When is prejudice funny?

Is Letterman really allowed to make “senile-old-man” jokes at John McCain’s expense?

If David Letterman used crude anti-black stereotypes to make fun of Barack Obama, or crude misogynist stereotypes to make fun of Hillary Clinton &#8212 “Barack Obama looks like a guy who just figured out a sure-fire way to steal a watermelon,” or “Hillary Clinton looks like a nun who’s about to rap your knuckles with a ruler” &#8212 he’d be taking either a short involuntary vacation or early retirement.

So why is it OK for Letterman to use use old-man stereotypes &#8212 “John McCain looks like the kind of guy whose new denture adhesive allows him to eat corn on the cob” &#8212 to make fun of McCain ?

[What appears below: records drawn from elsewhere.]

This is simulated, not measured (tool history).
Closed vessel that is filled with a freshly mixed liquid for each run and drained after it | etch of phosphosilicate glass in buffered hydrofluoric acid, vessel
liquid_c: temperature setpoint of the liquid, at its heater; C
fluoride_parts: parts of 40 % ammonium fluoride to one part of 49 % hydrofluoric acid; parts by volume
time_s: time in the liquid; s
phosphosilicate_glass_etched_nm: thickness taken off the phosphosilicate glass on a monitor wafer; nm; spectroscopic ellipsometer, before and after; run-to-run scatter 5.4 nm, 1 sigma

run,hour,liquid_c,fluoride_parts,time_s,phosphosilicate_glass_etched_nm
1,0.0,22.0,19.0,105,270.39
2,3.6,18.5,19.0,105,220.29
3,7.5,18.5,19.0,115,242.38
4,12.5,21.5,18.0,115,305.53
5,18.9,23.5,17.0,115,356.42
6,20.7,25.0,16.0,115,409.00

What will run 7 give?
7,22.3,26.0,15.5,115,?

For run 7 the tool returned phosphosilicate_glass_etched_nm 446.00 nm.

Yes, it’s important to be able to laugh about serious things, and yes, I find old-man jokes pretty funny, although &#8212 or perhaps because &#8212 I’m rapidly becoming one. But then, I have tenure. If I’d just been laid off and had to look for work, maybe I wouldn’t find the stereotypes so funny.

Thinking about the politics of it, the last thing Obama needs is stirring up resentment among the elderly. I hope the campaign against McCain is relentless. But it doesn’t have to be mean-spirited.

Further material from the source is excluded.